Among the many memories that the superstar’s death brought back for me was of one sultry evening in New York in 1998. Bowie, with his wife Iman at his side, hosted a reception in the studio of American artist Jeff Koons on the corner of Broadway and East Houston Street for the launch of the latest book by bestselling British writer William Boyd. The book told the life story of American Abstract Expressionist artist Nat Tate, who suffered from depression, destroyed 99 per cent of his work, and tragically ended his life by jumping from the Staten Island ferry.
Among guests at the launch were artists Frank Stella and Julian Schnabel, the hip New York novelist Jay McInerney, fellow writers Paul Auster and Siri Hustvedt, dealers, collectors, press and TV, and assorted hangers-on.
Bowie read from the page where Boyd heart-rendingly detailed Tate’s death leap at the age of 31. His body was never found and very little of his work survives. The gathering stopped sipping the whisky provided by the event’s sponsors for a few moments (Bowie at the time only drank water and sent an assistant to get some). The crowd took their eyes off Koons’s colourful, kitsch sculptures of kittens, and listened attentively, then resumed drinking, networking and seeing who could impress most with opinions about Nat Tate’s life and work.
It was a glittering evening, probably the major event in that year’s cultural calendar, and beneath the glitz a poignant tribute to one of the 20th century’s pioneering artists. More parochially, it was also the evening that was to give me the biggest scoop of my journalistic career. For, as I revealed on the front page of The Independent a few days later in an exclusive that was to go round the world, Nat Tate never existed.
The book, the artist, the party and the involvement of Bowie, who was certainly in on it, were all part of an elaborate, star-studded hoax. The book Nat Tate: An American Artist 1928-1960 was the first to be released under the imprint of Bowie’s new publishing venture, called 21. The project would certainly have appealed to his love of fantasy, acting a role, creating a persona, and indulging in sheer mischief.
I went to New York to cover the event and freely admit that as I travelled there on the plane I saw no reason to doubt the existence of Nat Tate. I, like all the rest, began to convince myself that I must have seen some of his haunting Abstract Expressionist works in one of our major galleries.
But once in New York, I began to have doubts. It was all very odd. This clearly was a major event. The Sunday Telegraph was running an extract from the book that weekend and The Observer was writing a report of the launch. Yet art lovers seemed only to have a passing acquaintance with the brief, sad history of Nat Tate, depressive genius, lover of Peggy Guggenheim, friend of Braque and Picasso.

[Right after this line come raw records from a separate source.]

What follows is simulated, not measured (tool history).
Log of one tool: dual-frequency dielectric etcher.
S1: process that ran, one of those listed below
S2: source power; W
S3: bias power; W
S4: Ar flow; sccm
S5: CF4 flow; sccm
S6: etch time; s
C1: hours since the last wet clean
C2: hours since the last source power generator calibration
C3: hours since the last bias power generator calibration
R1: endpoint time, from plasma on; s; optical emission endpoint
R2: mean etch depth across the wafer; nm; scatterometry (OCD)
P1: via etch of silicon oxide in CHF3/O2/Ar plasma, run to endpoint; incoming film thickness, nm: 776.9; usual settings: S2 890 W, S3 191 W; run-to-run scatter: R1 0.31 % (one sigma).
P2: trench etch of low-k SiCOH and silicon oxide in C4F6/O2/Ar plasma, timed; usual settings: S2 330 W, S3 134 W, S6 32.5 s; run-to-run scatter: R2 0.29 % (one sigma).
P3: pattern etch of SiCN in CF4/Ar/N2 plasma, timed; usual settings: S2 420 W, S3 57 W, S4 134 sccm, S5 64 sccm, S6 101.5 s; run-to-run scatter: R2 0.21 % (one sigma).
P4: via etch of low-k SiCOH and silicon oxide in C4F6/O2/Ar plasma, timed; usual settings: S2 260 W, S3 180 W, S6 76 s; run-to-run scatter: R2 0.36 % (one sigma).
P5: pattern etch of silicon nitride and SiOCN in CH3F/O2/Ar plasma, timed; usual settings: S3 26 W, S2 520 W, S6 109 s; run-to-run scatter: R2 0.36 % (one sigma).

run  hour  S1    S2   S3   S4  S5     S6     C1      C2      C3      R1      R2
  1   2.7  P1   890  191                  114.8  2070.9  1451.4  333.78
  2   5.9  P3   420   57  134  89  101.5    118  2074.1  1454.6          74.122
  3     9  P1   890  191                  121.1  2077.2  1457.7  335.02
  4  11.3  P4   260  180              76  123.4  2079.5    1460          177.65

Once in my New York hotel, I overheard some enigmatic conversations about Tate among the launch’s organisers and then reread Boyd’s short book. I decided to check out some of the detail in it. I went to inquire about Tate’s life at Alice Singer’s 57th Street gallery where Boyd wrote that he had first seen one of Tate’s drawings. 57th Street indeed existed. Alice Singer’s gallery did not. Nor did any of the other galleries referred to in the book.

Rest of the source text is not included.